Thursday Fiction Corner: The Conflict between North and South Korea, on an Intimate Scale

Meeting with My Brother
Welcome to the Columbia University Press Thursday Fiction Corner! This week Ani Kodzhabasheva, a PhD candidate at Columbia University, reflects on Yi Mun-yol’s novel Meeting with My Brother and current events.

Are you confused by the barrage of threats launched daily from North Korea towards the United States, and vice versa? Following the news on the issue has shown me that I’m not the only one. Even policy analysts and military strategists can seem at a loss.
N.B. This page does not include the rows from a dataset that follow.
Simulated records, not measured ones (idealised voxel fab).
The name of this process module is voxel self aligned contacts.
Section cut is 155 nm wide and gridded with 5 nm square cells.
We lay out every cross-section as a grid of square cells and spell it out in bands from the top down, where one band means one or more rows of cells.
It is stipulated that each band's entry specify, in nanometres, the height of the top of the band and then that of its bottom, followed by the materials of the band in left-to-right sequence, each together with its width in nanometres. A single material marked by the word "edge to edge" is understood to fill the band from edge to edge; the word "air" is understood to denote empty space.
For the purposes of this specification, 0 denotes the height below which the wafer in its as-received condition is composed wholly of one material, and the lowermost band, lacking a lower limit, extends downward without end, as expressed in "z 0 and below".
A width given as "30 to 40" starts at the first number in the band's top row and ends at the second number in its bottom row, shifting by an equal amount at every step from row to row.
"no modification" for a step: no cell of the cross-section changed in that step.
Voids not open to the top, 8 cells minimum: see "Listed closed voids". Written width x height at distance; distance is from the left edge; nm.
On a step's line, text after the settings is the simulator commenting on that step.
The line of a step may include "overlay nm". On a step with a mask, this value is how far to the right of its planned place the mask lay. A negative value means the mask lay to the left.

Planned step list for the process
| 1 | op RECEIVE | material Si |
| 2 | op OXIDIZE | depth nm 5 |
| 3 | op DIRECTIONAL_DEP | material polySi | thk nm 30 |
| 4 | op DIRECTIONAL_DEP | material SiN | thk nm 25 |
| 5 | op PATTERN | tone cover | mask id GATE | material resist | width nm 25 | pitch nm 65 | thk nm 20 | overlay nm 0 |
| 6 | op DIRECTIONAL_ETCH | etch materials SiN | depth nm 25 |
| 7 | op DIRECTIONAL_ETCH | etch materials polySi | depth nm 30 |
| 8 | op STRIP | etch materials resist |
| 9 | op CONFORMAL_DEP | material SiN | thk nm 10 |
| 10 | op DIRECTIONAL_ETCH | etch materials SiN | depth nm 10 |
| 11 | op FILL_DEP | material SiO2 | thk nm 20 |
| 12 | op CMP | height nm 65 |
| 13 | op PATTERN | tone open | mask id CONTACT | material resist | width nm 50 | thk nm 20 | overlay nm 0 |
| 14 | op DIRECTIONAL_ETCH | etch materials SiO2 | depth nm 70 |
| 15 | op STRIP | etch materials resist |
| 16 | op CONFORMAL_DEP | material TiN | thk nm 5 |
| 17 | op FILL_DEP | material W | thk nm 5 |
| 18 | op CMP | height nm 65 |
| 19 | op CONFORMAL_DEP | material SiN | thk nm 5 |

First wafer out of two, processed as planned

One of this week’s attempts to explain the situation in Northeast Asia is a New York Times piece that takes us to Yanji and Dandong, two cities on North Korea’s border with China. The reporter, Chris Buckley, talks to locals and tourists in an attempt to gauge their mood. What do they think of North Korea? Of the United States? His brief conversations reveal some of the anxieties that those in the region deal with on a daily basis.

But, as is often the case, there is more to the story than one can glean from the news. In fact, the people of Yanji have been affected by North and South Korea’s political fluctuations for decades, and the precariousness of international relations in the region has more or less persisted since the onset of the Korean War. Yi Mun-yol’s novel Meeting with My Brother, set in Yanji in the early 1990s, shows that the city has long been subject to secret police spying, as well as a base for legal or not-so-legal cross-border exchange. In Yi Mun-yol’s novella, the South Korean narrator encounters his half-brother from the North for the first time, and the traumas of Korea’s division play out on an intimate scale.

The plot of Meeting with My Brother unfolds over just a few days in Yanji—in a hotel, a couple of restaurants, and on the bank of the Tumen River, which separates North Korea and China. Within this tightly delineated setting, Yi weaves together multiple narratives that create a microcosm of whole societies torn apart by military and ideological conflict. In addition to the two long-lost brothers, Yi populates his novella with a Chinese Korean woman from Yanji who is bitter about the prejudice she experienced in the South; the overly zealous “Mr. Reunification,” who often bores his companions with his utopian pronouncements; and a cynical businessman engaged in mysterious trade with the North.

Struggling to make the best of their predicaments, Yi’s flawed characters can sometimes make you laugh, although the overwhelming mood is one of reflection and mourning. Yi shows to what extent our lives are shaped by historical events much larger than us and how, at the same time, these events demand of us that we take a moral stand. During his stay in Yanji, the narrator, who first approaches his long-lost brother with a sense of pity, is forced to reckon with his own life choices.

The little book is written in a dispassionate, reportage-like tone (the narrator is a professor of history in Seoul), yet it carries a surprising emotional heft. Several characters who boast a certain ideology—be it capitalism or communism, nationalism or pro-American beliefs—are brought by the events in Yanji to a new sense of humility. Nobody leaves without any scars, or a bit of redemption. Fiery rhetoric gives way to self-doubt, as the encounters in Yanji make clear that the Korean War has left no absolute winners and losers. Hyeok, the North Korean brother, struggles with jealousy; the narrator, Professor Yi, begins to confront his suppressed guilt about the way he achieved his success. The struggle to communicate leads to many dramatic reversals, as certain words or memories elicit pain or misunderstanding.

The book provides no clear answers about politics, diplomacy, or the future of the Korean Peninsula. It is these very conflicts, which are once again crowding the news today, that are being dramatized in Meeting with My Brother. Philip Gourevitch wrote in The New Yorker that “There is no moral to Yi’s story.” That is essentially true. Yet, in the end, the moral is that political divisions have a human dimension and that, in order to understand history and how it shapes current events, we need to look beyond the political agendas of the day.

At this historical moment, Meeting with My Brother’s finely crafted story gives us an occasion to ask ourselves, What would it be like to empathize with people in North Korea? Yi Mun-yol’s narrator, through his self-exploration, serves as an example of how that radical question might be answered.